Seattle Bubble

News & discussion about real estate & the housing bubble in the Seattle area.

Seattle Bubble - News & discussion about real estate & the housing bubble in the Seattle area.

Entries Tagged as 'Financing'

Bill Virgin: Homeownership has been oversold

Posted by The Tim on March 27th, 2008 at 12:00 PM · 44 Comments

Over at the P-I earlier this week, Bill Virgin chimed in on the housing mess again with yet another well-reasoned column: Homes are good investments, not slot machines or ATMs.

In the great American sport of finger pointing and blame shifting, a new villain has emerged to explain the mortgage-finance crisis.

The fault, it turns out, lies not with incompetent, deceptive lenders, naïve, speculating borrowers, greedy, reckless Wall Streeters, slumbering regulators, bubble-creator Alan Greenspan or all of the above.

Instead, the root cause is something far more fundamental: the American belief in the value of homeownership.

Or so says an emerging theory that argues that the attributes of owning a home have been, pardon the phrase, oversold, and had the U.S. not been so hellbent on getting people to buy, much of the current debacle could have been avoided.

So now is probably a useful time to review some basics about American attitudes toward homeownership, and whether they did, in fact, contribute to the economy-shaking mess we’re now in:

  1. Homeownership is good. Homeownership — for the individual and for society — works.
  2. What’s not so good, and what consequently hasn’t worked, are the methods for encouraging homeownership and the expectations of what ownership would accomplish financially for the buyers.


Homeownership was also considered a financial virtue, being one of the few ways average Americans could achieve long-term financial solvency. Once they saved up for a down payment on that starter home, they could use the equity they slowly built up, from their own payments, price appreciation and improvements to the property, to move up to larger or nicer homes, to maybe even — and here’s a novel concept today — to enjoy the income freed up by paying off the mortgage.

Which is about the point in our story where the trouble begins.

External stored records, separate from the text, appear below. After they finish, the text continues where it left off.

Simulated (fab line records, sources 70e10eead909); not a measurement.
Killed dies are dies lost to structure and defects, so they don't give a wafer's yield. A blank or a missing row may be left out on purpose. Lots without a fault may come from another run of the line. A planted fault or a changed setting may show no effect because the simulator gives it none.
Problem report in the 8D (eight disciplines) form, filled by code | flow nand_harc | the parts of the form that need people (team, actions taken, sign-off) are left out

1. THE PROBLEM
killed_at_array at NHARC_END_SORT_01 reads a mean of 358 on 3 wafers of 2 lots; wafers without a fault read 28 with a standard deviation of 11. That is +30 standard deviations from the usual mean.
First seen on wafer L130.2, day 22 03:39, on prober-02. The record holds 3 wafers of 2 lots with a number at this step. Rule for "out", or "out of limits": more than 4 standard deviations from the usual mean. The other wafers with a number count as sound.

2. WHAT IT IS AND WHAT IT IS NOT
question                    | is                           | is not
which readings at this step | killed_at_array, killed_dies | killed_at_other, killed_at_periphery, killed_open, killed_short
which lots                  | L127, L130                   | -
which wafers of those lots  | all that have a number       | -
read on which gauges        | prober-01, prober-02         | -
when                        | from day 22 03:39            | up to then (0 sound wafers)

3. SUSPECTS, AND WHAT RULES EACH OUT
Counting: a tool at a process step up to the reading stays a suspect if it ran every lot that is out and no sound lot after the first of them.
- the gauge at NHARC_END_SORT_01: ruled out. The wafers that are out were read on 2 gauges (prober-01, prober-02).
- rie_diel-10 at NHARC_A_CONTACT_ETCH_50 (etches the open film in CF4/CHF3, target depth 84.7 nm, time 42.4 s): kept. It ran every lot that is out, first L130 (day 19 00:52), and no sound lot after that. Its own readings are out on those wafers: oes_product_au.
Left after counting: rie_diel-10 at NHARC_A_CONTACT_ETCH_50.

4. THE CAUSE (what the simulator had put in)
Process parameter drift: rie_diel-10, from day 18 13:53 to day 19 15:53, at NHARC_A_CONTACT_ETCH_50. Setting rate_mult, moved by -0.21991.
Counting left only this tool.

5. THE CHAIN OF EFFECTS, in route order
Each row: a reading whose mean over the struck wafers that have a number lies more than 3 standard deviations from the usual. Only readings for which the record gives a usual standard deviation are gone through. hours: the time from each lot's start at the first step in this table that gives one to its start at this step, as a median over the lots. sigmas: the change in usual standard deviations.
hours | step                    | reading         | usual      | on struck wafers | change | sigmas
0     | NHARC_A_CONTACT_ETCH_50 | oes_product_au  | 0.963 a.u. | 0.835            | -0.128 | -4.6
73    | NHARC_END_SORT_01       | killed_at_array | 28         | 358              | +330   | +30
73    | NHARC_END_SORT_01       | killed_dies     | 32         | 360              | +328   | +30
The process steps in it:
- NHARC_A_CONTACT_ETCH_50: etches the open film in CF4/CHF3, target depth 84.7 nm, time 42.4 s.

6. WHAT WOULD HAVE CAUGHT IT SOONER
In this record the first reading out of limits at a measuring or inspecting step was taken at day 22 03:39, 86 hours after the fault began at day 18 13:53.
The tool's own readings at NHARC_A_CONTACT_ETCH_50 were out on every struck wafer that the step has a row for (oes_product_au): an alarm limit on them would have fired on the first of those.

Eventually the markets will correct, although the price of that correction is likely to be steep in lost jobs, houses, savings and economic health. If our present calamity strips away the excesses and false assumptions, and returns an appreciation of the merits of home ownership, that might be one of the few good things to come out of this.

Bill continues to be one of the few in the local mainstream press that actually seems to get what’s really been going on, and where we’re headed as a result of this mess we’ve gotten ourselves into. As usual, you should read the whole article. Kudos to Bill.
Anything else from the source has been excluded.